AI-Based Test Automation and Intelligent Assurance of Software Product
At the heart of great software is quality testing. Over time, it has been observed and proven that the competence and technical know-how of software developers in designing and writing software code is insufficient to deliver quality products. In fact, a software product not tested is not worthy of deployment.
In testing practice, a fundamental question to answer remains “What do I test?”- Knowing what to test transcends testing business requirements and acceptance criteria as both alone usually do not cater for comprehensive test coverage; leaving out critical Quality Assurance (QA) ceremonies such as negative test cases, edge test cases to name a few.

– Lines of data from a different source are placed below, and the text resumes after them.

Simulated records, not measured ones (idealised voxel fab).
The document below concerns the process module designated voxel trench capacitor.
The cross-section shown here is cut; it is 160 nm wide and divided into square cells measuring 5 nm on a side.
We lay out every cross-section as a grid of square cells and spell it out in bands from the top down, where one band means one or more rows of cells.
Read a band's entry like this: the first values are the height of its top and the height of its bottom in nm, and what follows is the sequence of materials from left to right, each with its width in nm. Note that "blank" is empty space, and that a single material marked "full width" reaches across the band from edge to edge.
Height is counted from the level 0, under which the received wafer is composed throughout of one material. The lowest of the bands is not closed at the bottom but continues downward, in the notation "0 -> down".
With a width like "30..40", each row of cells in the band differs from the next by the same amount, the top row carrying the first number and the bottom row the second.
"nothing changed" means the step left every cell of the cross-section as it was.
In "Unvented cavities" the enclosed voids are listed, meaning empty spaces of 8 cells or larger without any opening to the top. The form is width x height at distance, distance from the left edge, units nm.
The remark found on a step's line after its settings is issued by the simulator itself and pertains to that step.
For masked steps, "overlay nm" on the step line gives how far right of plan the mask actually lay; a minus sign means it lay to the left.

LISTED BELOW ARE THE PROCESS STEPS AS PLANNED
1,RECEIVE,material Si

However, in recent times, with the advent of Artificial Intelligence (AI) and related technologies, the narrative has transitioned to become a function of how to test rather than what to test.
Asking what to test is to seek information about the requirements and use cases to be tested. How to test responds to the method and details about the testing process. The ability to know what and how to test is what gives birth to intelligent assurance in software, but it can be tedious especially if approached manually or by the traditional software testing methodologies.
In my view, optimizing advanced technology such as AI-based test automation is emerging as a seamless, most efficient and productive approach to deliver a product with high quality.
Evolution of Software Automation
AI-based test automation, unlike the traditional test automation, is the practice where artificial intelligence is applied to streamline and enhance software testing process. This is achieved by leveraging AI algorithms to generate and execute test cases, analyze results and recommend solutions to remedy defects.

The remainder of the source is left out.